Configure your source

  1. Specify the required information for this transfer:

    1. Select the agent pool you configured for this transfer.

    2. Enter the Path to transfer from, relative to the root directory.

  2. Optionally, specify any filters to apply to the source data.

  3. Click Next step.

Configure your sink

  1. In the Bucket or folder field, enter the destination bucket and (optionally) folder name, or click Browse to select a bucket from a list of existing buckets in your current project. To create a new bucket, click Bucket icon Create new bucket.

  2. Click Next step.

Schedule the transfer

You can schedule your transfer to run one time only, or configure a recurring transfer.

Click Next step.

Choose transfer settings

  1. In the Description field, enter a description of the transfer. As a best practice, enter a description that is meaningful and unique so that you can tell jobs apart.

  2. Under Metadata options, select your Cloud Storage storage class, and whether to save each objects' creation time. See Metadata preservation for details.

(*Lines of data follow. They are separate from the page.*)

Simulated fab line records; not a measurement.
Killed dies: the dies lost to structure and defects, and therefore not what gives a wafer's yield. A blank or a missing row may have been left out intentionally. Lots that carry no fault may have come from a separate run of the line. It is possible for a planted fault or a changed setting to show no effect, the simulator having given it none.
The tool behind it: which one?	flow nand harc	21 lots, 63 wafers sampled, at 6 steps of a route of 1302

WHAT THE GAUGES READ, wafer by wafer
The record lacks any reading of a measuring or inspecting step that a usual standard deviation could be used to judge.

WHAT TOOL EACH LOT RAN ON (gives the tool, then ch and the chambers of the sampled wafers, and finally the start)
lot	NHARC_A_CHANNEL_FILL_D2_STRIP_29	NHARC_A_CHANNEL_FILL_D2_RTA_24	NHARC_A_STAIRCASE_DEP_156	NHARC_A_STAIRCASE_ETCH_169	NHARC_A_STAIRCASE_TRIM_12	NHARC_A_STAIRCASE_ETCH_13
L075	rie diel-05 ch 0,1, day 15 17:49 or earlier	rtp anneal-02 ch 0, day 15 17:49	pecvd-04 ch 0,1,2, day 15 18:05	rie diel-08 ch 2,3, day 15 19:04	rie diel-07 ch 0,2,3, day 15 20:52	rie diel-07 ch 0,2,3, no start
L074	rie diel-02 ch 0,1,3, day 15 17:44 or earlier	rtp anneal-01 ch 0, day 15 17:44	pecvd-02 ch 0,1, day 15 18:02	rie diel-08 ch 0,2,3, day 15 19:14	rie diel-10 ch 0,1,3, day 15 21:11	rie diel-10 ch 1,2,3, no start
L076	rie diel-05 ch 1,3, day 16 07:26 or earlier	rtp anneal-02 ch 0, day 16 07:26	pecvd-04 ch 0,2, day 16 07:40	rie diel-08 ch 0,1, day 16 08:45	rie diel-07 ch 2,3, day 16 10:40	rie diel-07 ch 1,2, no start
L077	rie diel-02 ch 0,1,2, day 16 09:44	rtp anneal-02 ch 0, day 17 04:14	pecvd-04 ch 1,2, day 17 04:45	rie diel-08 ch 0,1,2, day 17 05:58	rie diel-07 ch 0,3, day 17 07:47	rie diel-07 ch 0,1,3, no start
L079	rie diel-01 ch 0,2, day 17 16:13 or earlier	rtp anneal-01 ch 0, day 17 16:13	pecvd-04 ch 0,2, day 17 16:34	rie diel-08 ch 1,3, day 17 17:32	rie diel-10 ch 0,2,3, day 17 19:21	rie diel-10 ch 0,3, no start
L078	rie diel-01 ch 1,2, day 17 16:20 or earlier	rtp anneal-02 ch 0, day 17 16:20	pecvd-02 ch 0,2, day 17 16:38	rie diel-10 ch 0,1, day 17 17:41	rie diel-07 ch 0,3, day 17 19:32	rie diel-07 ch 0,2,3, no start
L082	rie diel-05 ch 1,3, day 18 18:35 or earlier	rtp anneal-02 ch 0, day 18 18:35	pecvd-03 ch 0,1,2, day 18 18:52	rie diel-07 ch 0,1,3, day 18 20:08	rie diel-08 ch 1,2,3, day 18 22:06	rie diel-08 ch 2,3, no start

  3. Under When to overwrite, select one of the following:

    • Never: Do not overwrite destination files. If a file exists with the same name, it will not be transferred.

    • If different: Overwrites destination files if the source file with the same name has different Etags or checksum values.

    • Always: Always overwrites destination files when the source file has the same name, even if they're identical.

  4. Under When to delete, select one of the following:

    • Never: Never delete files from either the source or destination.

    • Delete files from destination if they're not also at source: If files in the destination Cloud Storage bucket aren't also in the source, then delete the files from the Cloud Storage bucket.

      This option ensures that the destination Cloud Storage bucket exactly matches your source.

  5. Select whether to enable transfer logging and/or Pub/Sub notifications.

Click Create to create the transfer job.

REST API

To create a transfer from an HDFS source using the REST API, create a JSON object similar to the following example.

POST https://storagetransfer.googleapis.com/v1/transferJobs
{
  ...
  "transferSpec": {
    "source_agent_pool_name":"POOL_NAME",
    "hdfsDataSource": {
      "path": "/mount"
    },
    "gcsDataSink": {
      "bucketName": "SINK_NAME"
    },
    "transferOptions": {
      "deleteObjectsFromSourceAfterTransfer": false
    }
  }
}